# Where did I go wrong with my odd proof that $\frac{3dx}{3x} = \frac{5dx}{5x} \iff 3=5$?

I don't know where I went wrong, but it's interesting for me. Please check where my fault is! It is obvious that the below equation is correct:

$$\frac{3dx}{3x}=\frac{5dx}{5x}$$ $$u=3x$$and$$v=5x$$ $$\frac{du}{u}=\frac{dv}{v}$$ integrate both sides: $$ln(u)=ln(v)$$ $$u=v$$ $$3x=5x$$ so, $$3=5$$

• When you integrate both sides you need your constant of integration. "+C" – Doug M Aug 10 '18 at 20:25
• Forgot the constant of integration – Niall Aug 10 '18 at 20:25
• An excellent example of the importance of remembering the constant of integration. I will certainly use this as an example when I teach integration .... – Bruce Aug 10 '18 at 20:27
• 3 does equal 5. ... plus a constant. – fleablood Aug 10 '18 at 20:28
• @fleablood In this case multiplied by a constant. – Serge Seredenko Aug 10 '18 at 21:32

Integrating we obtain

$$\ln(u)=\ln(v)+ C$$

• Where $C = \ln u - \ln v = \ln \frac{u}{v}$ So, $\ln u = \ln \left(v \cdot \frac{u}{v}\right)$, giving us $3 = 5 \cdot \frac{3}{5}$..Spelling out what you were implying. – Davislor Aug 11 '18 at 1:16
• @Davislor I'm not implying nothing! I just gave the answer to the OP that is "I don't know where I went wrong". You are free to add your own answer here below with all the details you like. Morover try to be polite when you formulate any kind of request. – gimusi Aug 11 '18 at 6:38
• Sorry to have sounded impolite! I just wanted to acknowledge that you were aware of the steps you left out. – Davislor Aug 11 '18 at 7:22
• @Davislor Thanks for the clarification. I would like to proceed as in the answer here below exponentiating both sides to obtain $u=kv$ wiith $k=e^C=3/5$. Let add your own answer if you like to suggest another way. Bye – gimusi Aug 11 '18 at 7:33

If you're taking an indefinite integral, then you need to include constants. Integrating, we get $\ln(u)+C_1 = ln(v)+C_2$. We can collect $C_1$ and $C_2$ into one constant by setting $C_3 = C_2-C_1$, getting $\ln(u) = ln(v)+C_3$. We can then exponentiate both sides, getting $u=ve^{C_3}$. Setting $C_4=e^{C_3}$, this becomes $u=C_4v$. In this case, $C_4$ is $\frac35$.

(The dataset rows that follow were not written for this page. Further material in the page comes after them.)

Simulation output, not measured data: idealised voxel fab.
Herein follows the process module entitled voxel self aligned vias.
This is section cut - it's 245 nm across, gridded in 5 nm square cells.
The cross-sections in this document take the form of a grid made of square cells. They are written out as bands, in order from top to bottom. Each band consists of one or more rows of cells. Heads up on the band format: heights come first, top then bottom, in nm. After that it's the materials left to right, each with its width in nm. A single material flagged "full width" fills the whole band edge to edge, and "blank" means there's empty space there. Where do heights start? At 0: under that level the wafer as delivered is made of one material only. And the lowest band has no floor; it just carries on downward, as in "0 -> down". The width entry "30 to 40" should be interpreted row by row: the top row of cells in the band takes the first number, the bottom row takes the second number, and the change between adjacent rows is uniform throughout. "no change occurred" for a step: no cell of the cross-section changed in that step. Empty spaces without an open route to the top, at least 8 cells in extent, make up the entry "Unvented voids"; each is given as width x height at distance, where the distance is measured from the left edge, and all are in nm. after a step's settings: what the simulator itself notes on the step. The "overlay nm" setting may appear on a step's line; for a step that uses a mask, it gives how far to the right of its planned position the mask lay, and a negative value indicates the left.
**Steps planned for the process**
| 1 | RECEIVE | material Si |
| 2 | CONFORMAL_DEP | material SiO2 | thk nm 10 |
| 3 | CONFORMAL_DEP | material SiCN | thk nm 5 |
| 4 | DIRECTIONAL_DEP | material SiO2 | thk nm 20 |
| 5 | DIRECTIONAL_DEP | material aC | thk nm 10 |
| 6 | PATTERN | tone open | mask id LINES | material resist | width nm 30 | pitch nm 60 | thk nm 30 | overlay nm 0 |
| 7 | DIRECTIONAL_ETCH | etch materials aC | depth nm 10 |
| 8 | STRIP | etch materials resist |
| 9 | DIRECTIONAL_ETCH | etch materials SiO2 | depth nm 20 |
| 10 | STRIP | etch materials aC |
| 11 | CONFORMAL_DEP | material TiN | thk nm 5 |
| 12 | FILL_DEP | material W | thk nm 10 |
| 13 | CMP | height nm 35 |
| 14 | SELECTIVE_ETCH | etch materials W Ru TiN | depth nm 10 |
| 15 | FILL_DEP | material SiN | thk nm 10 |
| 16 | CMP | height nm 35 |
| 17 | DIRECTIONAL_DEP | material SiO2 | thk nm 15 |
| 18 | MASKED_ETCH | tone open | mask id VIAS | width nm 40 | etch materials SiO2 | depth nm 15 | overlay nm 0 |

If you're taking definite integrals, you need to include the limits. Suppose we integrate starting from $x = 1$. Then $u$ starts at $3$. So when we integrate $\frac{du}u$, we have $\ln(u)$ at the upper limit, but we have to subtract $\ln$ of the lower limit, and the lower limit is $3$. So we have that the definite integral is $\ln(u)-\ln(3)=\ln(\frac u3)$. Similarly, for $v$, we get that the definite integral is $\ln(\frac v 5)$. Plugging in $u=3x$ and $v=5x$, we get $\ln(\frac {3x}3)=\ln(\frac {5x} 5)$, which simplifies to $\ln(x)=\ln(x)$.

• After setting $C_3$, the LHS is just $ln(u)$ – CDspace Aug 10 '18 at 21:33

To turn my comment into an answer, your proof is correct up to the step $$\frac{\mathrm{d} u}{u} = \frac{\mathrm{d} v}{v}$$

At that point, as others have said, you forget to add the constants of integration when you integrate:

$$\ln u + \mathrm{C_1} = \ln v + \mathrm{C_2}$$

Substituting $\mathrm{C} = \mathrm{C}_2 - \mathrm{C}_1$ gives us:

\begin{align} \ln u &= \ln v + \mathrm{C} \\ \ln u - \ln v &= \mathrm{C} \\ \end{align}

Substituting for $\mathrm{C}$ in the first equation just gets us $\ln u = \ln u$, which is clearly no contradiction. A little more interesting, perhaps, is to turn our identity for $\mathrm{C}$, $\ln u - \ln v$, into $\ln \frac{u}{v}$ and then substitute that into the other equation above to get:

\begin{align} \ln u &= \ln v + \ln \frac{u}{v} \\ &= \ln \left( v \cdot \frac{u}{v} \right) \end{align}

Now take the exponential of both sides.

\begin{align} u &= v \cdot \frac{u}{v} \\ 3x &= 5x \cdot \frac{3x}{5x} \\ 3 &= 5 \cdot \frac{3}{5} \end{align}

This is presumably what Serge Seredenko meant when he said in his comment that 3 is equal to 5, “[i]n this case multiplied by a constant.”